Kurdish forces say they have uncovered two mass graves outside the northern Iraqi town of Sinjar after driving out the Islamist extremist group ISIL.
According to the Iraqi Kurdish director of intelligence, the first grave contained 78 bodies of elderly women, the second contained between 50 to 60 bodies of men woman and children.
ISIL militants captured Sinjar in the summer of 2014 and killed and captured thousands of members of the Yazidi religious minority.
The younger women were taken into sexual slavery, but according to witnesses who survived, the older ones were led behind an institute in the Solav area east of the Yazidi heartland of Sinjar and, a short while later, gunfire was heard.
The Yazidi are a religious sect whose beliefs combine elements of several ancient Middle Eastern religions.
Most of Iraq’s Yazidi population is still living in camps in the Kurdistan region, and more than 2,000 women remain in ISIL captivity.

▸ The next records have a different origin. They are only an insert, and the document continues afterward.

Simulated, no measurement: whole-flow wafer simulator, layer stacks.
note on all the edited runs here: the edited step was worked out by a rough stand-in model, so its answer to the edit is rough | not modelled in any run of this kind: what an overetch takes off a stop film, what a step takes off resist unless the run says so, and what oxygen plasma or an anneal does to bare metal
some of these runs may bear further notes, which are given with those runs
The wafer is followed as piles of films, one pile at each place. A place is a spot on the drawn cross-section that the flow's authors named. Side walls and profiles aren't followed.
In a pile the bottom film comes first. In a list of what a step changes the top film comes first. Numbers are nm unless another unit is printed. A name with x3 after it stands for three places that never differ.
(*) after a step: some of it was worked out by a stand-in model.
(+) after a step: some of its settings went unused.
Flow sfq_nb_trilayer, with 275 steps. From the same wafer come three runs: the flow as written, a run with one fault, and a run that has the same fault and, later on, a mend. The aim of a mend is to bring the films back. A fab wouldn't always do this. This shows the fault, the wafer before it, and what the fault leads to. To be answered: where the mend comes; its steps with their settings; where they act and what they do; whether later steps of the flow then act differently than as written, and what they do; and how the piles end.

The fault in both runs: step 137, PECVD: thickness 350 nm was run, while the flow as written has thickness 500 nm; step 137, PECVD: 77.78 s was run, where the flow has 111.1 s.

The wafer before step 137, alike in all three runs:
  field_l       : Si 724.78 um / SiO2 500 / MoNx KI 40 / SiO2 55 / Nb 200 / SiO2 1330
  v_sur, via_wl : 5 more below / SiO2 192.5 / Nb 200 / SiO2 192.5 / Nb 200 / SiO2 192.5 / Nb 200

Kurdish forces retook Sinjar town itself on Friday in a two-day offensive backed by airstrikes from the US-led coalition.
The Kurdistan Region’s Security council said 28 villages were taken during “Operation Free Sinjar” and freed from militant control.
The graves are to left undisturbed so that experts can analyse the remains and collect evidence for a case to recognise the atrocities inflicted on the Yazidi community as genocide.